SATURDAY June 30, 1990. A balmy night in Rome. The Republic of Ireland players couldn’t have been more relaxed facing into their first-ever World Cup quarter-final against illustrious hosts Italy.
As fans started to stream into the famous Olympic Stadium, the Irish players were lying around the centre circle of the pitch watching on the big screen the conclusion of Argentina’s penalty shoot-out with Yugoslavia in their quarter-final up in Florence.
“I remember us being unbelievably relaxed before the Italy game,” says Mick McCarthy.
“As ever, we travelled very casually, wearing shorts, flip-flops and t-shirts. We came into the stadium and Argentina were playing that day and it was on both the big screens at either end of the stadium, and we were laid out on the pitch when the Italian players came in.

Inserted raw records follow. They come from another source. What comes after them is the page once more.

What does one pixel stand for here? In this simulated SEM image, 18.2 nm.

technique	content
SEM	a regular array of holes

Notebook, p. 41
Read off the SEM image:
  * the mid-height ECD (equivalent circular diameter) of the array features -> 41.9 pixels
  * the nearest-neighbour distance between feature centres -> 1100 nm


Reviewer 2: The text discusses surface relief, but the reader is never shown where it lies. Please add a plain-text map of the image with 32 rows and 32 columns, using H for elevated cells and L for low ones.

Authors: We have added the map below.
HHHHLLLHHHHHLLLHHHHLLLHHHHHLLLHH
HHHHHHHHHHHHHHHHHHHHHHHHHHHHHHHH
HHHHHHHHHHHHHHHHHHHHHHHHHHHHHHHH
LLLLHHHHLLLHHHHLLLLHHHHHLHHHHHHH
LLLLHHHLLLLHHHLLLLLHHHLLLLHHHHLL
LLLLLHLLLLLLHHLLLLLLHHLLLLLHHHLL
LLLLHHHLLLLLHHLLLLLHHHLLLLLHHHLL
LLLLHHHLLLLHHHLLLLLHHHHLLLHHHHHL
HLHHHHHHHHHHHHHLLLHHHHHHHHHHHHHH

“They were wearing their Kappa gear, looking immaculate, slicked back hair, sun-glasses, good-looking as well.
“I think they were really surprised and shocked when they saw us in the middle of the pitch lying back on the pitch watching the game on the screen.”
McCarthy adds: “There was far more tension about them.”
Jack Charlton’s men were a liberated force after their nail-biting penalty shoot-out win over Romania in Genoa five days earlier.
In unchartered territory, the Irish players were completely unfazed at the prospect of facing the Azzurri and tournament favourites in their own backyard.
It wasn’t like that a couple of weeks earlier though.
A tense mood had enveloped the Irish camp during the group stages that saw them play in Cagliari and Palermo. Three dour struggles - against England (1-1), Egypt (0-0) and Holland (1-1) – yielded three points but enough to see them reach the knock-out stages of Italia 90.
Two years earlier there was no pressure on the Irish at Euro '88, but expectations had risen considerably since that virginal voyage to West Germany.
“Euro 88 was brilliant,” McCarthy says, “because it was brand new and we’d never done it before. Nobody expected us to do anything and we played really well. I would say the build-up to ’88 and the start of the competition was more enjoyable than ’90.
“I remember the build-up to our first game at the World Cup, against England, and Jack feeling under pressure. There was a different feel to our build-up at the World Cup, there was expectation, so it was a bit more intense. It turned out the England game was great, the Egypt game was crap – and we got grief for that for which we deserved – and then the Holland game was brilliant as well.”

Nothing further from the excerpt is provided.